An open ode to a fleeting moment at my temp job:

“Haven’t seen you on this floor in a while”
The Shirt and Tie says to me with an absent, polite smile.
“Oh I’ve been–pretty busy” I say, stocking my umpteenth can of Diet Snapple into the company fridge.
What I wish I could say
What my heart says what my soul screams is:

“Since you saw me last, I said goodbye to my kids.
The little ones I taught for the past 5 months, the difficult ones, the brilliant ones, the ones who memorized their songs without prompting, the ones who peed their pants, the ones who banged their heads against the desks repeatedly to the rhythm of the Moana song they had sung so joyfully the week before in a fit frustration and unspoken rage. I left some with hugs and a few tears, I left others with very little ceremony at all.

Since you saw me last, I found myself in one of the most exciting theatrical projects of my life, a too-short reading in a room with Broadway giants, playing lovers with my real-life love, singing songs from my favorite era, songs my heart has been obsessed with since I can remember.

Since you saw me last I returned down south. I ran through green utopias with my mom and stepdad taking in the
intoxicating smell of homeland nature, I glided across waters with my dad and for a moment felt the freedom of a mind with no inner voice but the wind, I held my best friend’s child in my arms and saw the face of pure beauty and love and eyes of the most startling blue smiling back at me, I saw this friend as a mother for the first time and remembered her as The Bakers Wife in our school play and marveled at the synchronicity of life, I sat on a floor and giggled with my mother as we painted our nails and created our own adventure when the rain kept us inside.

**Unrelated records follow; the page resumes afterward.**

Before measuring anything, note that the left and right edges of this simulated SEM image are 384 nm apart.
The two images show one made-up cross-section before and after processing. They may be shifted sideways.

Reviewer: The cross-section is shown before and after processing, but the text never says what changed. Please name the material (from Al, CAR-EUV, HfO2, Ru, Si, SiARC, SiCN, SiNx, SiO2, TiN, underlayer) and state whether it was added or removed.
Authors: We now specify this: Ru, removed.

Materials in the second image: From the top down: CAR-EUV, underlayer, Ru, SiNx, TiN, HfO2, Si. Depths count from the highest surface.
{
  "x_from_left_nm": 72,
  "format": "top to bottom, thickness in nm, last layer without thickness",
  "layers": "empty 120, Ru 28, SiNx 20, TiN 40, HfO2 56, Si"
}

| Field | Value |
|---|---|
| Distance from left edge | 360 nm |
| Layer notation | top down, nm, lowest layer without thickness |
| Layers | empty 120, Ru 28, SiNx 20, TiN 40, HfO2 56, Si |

Since you saw me last, I found myself in an artist heaven in Massachusetts, staying in a gorgeous farmhouse mansion filled to the brim with people of insane talent and inspiration, playing a role I’ve been working on on and off for the past 3 years in one of the most moving shows I’ve known, being cared for and fed by the sisters who the play is written about and for, hanging with the coolest dog I’ve met in quite a while. Breathing in green, breathing out music, being a part of a long evolution of a beautiful piece of art.

Since you saw me last, I retreated with my art partners to the most lovely Middle Of Nowhere place I know, incubating new songs, getting very serious and getting very silly, joining in a cinematic rave with just the 3 of us and approximately 3 million fireflies, building fires and dreaming and watching and falling under the spell of our fellow music makers beneath an impossibly open sky, each a unique voice with such important songs to sing.

Now I’m back. On your floor. I am your Temporary Kitchen Assistant. I take out the trash and I set out the food I make the coffee and I re-re-re-re-stock your sodas. A few minutes ago I got reprimanded (kindly and rightfully, I admit) for reading during lunch, a book about the character I played a few short weeks ago, because in the Real World in which I mostly feel like a visitor, occupying one’s mind while one is supposed to be doing the task one is getting paid to do is a no-no ( I’m instantly reminded of my friend’s job behind a drugstore counter, the self-described “petri-dish for madness”, it’s no easy task to demand a creator’s mind to be still.)

In the past month, Shirt and Tie, I have lived a thousand little lives in this cosmic nano-blink of time in the Goddess’s great green eye. I can’t tell you what I’ll be doing a year, a month, or a week from now, but chances are likely I’ll wind up on your floor again sometime. And if you should chance to press further, and ask that age-old baffling bastion of small talk question: “What have you been up to lately?” I’ll return your polite smile through all the emotion, the sadness, the excitement, the frustration, the hope, the immense overwhelmingness of sewing a life together, and reply in that most wicked and mysterious and complex understatement of my formative years: “Oh, this and that.”